24/1/2013

## When Should I Use Logarithmic Scales in my Charts and Graphs?

*Originally published by Naomi Robbins on blogs.forbes.com. Republished with permission.*

There are two main reasons to use logarithmic scales in charts and graphs. The first is to respond to skewness towards large values; i.e., cases in which one or a few points are much larger than the bulk of the data. The second is to show percent change or multiplicative factors. First I will review what we mean by logarithms. Then I will provide more detail about each of these reasons and give examples.

To refresh your memory of school math, logs are just another way of writing exponential equations, one that allows you to separate the exponent on one side of the equation. The equation 2⁴ = 16 can be rewritten as log 2 16 = 4 and pronounced “log to the base 2 of 16 is 4.” It is helpful to remember that the log is the exponent, in this case, “4″. The equation y = logb (x) means that y is the power or exponent that b is raised to in order to get x. The common base for logarithmic scales is the base 10. However, other bases are also useful. While a base of ten is useful when the data range over several orders of magnitude, a base of two is useful when the data have a smaller range.

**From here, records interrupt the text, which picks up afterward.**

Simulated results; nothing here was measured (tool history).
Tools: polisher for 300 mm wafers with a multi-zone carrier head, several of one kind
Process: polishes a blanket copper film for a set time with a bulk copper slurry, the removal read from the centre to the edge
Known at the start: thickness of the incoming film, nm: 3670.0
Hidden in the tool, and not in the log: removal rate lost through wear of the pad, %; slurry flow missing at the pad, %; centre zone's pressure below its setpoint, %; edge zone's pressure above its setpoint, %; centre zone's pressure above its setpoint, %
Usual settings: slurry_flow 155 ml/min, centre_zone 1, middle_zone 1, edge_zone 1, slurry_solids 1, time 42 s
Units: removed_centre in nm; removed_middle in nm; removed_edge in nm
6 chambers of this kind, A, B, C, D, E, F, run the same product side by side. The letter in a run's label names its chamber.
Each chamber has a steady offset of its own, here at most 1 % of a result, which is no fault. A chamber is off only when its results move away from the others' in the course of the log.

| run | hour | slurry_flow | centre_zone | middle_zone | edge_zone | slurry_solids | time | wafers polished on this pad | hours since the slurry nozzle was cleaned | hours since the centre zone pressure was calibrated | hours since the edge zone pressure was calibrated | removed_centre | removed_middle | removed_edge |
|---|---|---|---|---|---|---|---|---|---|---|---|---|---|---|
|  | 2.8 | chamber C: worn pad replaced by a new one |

*Figure 1. Dot plot of revenues of the top 60 Fortune 500 companies. Data Source: http://money.cnn.com/magazines/fortune/fortune500/2011/full_list/*

Figure 1 uses a dot plot to show the revenues of the top 60 companies on the 2011 Fortune 500 list which provides revenues for 2010. One reason for choosing a dot plot rather than a bar chart is that it is less cluttered. We will be learning other benefits of dot plots in this and future posts.

Wal-mart Stores and Exxon-Mobil have much larger revenues than the other companies. As a result, the differences in the revenues of the other companies are compressed, making these differences more difficult to judge.

*Figure 2. Dot plot of revenues of top 60 Fortune 500 companies on a log scale with base 2.*

The same data are plotted in Figure 2 on a logarithmic scale with base 2. My reason for using base 2 was to avoid the tick marks with decimal exponents that base 10 would have produced. The data range from about 40 to about 400. That’s not too many orders of magnitude. Figure 3 plots the data with logs to the base 10 with tick labels in powers of ten. If we want more than one or two tick marks we get the decimal exponents shown in Figure 3. Using the base 2 avoids this problem. Next week we will discuss alternative ways of labeling log scales.

*Figure 3. Dot plot of data of Figure 2 shown on a log scale with base of 10*

A dot plot is judged by its position along an axis; in this case, the horizontal or x axis. A bar chart is judged by the length of the bar. I don’t like using lengths with logarithmic scales. That is a second reason that I prefer dot plots over bar charts for these data.

In Figure 2, the value of each tick mark is double the value of the preceding one. The top axis emphasizes the fact the data are logs. The bottom axis shows the values in the original scale. This labeling follows the advice of William Cleveland with the top and bottom axes interchanged. The data values are spread out better with the logarithmic scale. This is what I mean by responding to skewness of large values. The revenue for Boeing is about 2⁶ billion dollars while the revenue for Ford Motor is about 2⁷. In Figure 1, the linear scale, the revenue for Ford is the revenue for Boeing **plus** the difference between these two revenues. We call this additive. Since 2⁶ = 64 and 2⁷ = 128, we see that the difference is about 64 billion dollars. In Figure 2 the difference is multiplicative. Since 2⁷ = 2⁶ **times** 2, we see that the revenues for Ford Motor are about double those for Boeing. This is what I mean by saying that we use logarithmic scales to show multiplicative factors.

The previous example showed both responding to large values and multiplicative factors. The next example just describes rates of change. Suppose we had one widget in 1999 and doubled the number each year. The following charts show the number of widgets on a linear and logarithmic scale:

*Figure 4. A comparison of linear and logarithmic (log) scales*

The linear scale shows the absolute number of widgets over time while the logarithmic scale shows the rate of change of the number of widgets over time. The bottom chart of Figure 4 makes it much clearer that the rate of change or growth rate is constant.

Dr. Nicolas Bissantz in his blog, Me, Myself, and BI, would call the linear chart a *panic chart.* He says that “line charts are speed charts.” That is, they show the rate of change or slope of the number of widgets. A chart with a linear scale similar to the top chart of Figure 4 showing a quantity such as our national debt causes panic even if the rate of change is constant.

Logarithmic scales are extremely useful but are not understood by all. As in all presentations, designers must know their audiences.